Food & Drink 

What's that mushroom doing in my fruit salad?

By Glenda Bartosh

We all know the uncle who delivers the conversation stopper at the dining table when sliced tomatoes are served. He looks the kids dead in the eyeballs and says, “Hey, Helen, what the heck are ya doing serving fruit with the roast beef?” Amidst much giggling and chortling, Uncle Buncle then goes on to insist that tomatoes are really a fruit, not a vegetable, while all the kids are going, “Nah, no way!”

I kind of felt like one of those kids again, pinned down by Uncle Buncle’s stare, when I researched strawberries for last week’s column and found out that the achenes (pronounced ay-keens, accent on the second syllable) — the tiny dark flecks most of us think of as the seeds that dot the surface of the strawberry — are really the fruit.

An achene is a small, dry, indehiscent one-seeded fruit with a thin wall. “Indehiscent” means it does not open on its own at maturity (like some people’s minds I know — sorry), as in the well-sealed, dark-coloured achene of a sunflower.

A fruit, by stripped-down definition, is the ripened ovary of a plant. Depending on which dictionary you consult, it must contain the seeds of the plant, it can include the seeds of the plant (but then how do we classify zucchinis, or squash? Read on…), and it often includes the sweet fleshy parts we normally associate with fruits. We have come by custom, not necessarily fact, to call any juicy, sweet, fleshy bits associated with achenes the fruit — including nuts and strawberries — and conveniently overlook the complex botany of the matter.

But just to complicate things a little more, strawberries, as well as blackberries and raspberries, are really not berries at all; rather, they are brambles. Brambles are aggregate composites of fruits, or a lot of little fruits bunched together. That’s right, each one of those teeny juicy sacs — called “drupelets” (now there’s a good name to insult someone with) — that make up a single raspberry is actually a single fruit that is part of a larger structure called a “bramble”.

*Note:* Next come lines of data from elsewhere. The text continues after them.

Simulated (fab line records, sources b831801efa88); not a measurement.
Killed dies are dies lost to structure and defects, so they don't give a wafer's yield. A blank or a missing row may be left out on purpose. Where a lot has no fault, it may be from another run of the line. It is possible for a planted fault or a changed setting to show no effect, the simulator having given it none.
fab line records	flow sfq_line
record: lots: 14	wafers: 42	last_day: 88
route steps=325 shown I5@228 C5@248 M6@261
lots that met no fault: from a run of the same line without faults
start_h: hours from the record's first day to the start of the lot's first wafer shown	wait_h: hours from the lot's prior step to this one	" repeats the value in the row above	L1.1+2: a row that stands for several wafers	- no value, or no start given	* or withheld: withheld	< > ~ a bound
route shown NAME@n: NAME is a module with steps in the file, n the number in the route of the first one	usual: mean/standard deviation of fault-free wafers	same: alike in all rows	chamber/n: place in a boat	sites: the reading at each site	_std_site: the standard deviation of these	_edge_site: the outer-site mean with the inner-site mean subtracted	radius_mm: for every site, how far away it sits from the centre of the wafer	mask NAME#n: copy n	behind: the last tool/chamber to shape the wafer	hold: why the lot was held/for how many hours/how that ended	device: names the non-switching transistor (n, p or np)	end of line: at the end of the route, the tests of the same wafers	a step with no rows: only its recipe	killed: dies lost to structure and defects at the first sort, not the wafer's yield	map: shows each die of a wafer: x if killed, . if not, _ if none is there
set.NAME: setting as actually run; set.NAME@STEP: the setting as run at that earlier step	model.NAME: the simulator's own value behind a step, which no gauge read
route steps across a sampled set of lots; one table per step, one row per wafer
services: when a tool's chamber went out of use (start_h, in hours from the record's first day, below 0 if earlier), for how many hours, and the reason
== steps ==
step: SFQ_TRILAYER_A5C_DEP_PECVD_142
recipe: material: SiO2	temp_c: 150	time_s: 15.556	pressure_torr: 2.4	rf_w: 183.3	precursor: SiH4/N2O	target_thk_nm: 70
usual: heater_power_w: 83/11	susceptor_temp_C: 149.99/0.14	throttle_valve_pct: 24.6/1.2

This term was much more familiar to people from the Old World and those from a few generations back. “Don’t get caught in the brambleberry bushes!” was a familiar warning to all and sundry out picking wild berries. The term “brambleberry” is still used once in a while, but mainly when referring to blackberries. Personally I always preferred the made-up “beebleberry bushes”, which first came into my consciousness reading a Little Lulu comic book. They continue to appear sporadically in other invented worlds as a kind of trope for a silly, invented place, but don’t ask me what they taste or look like.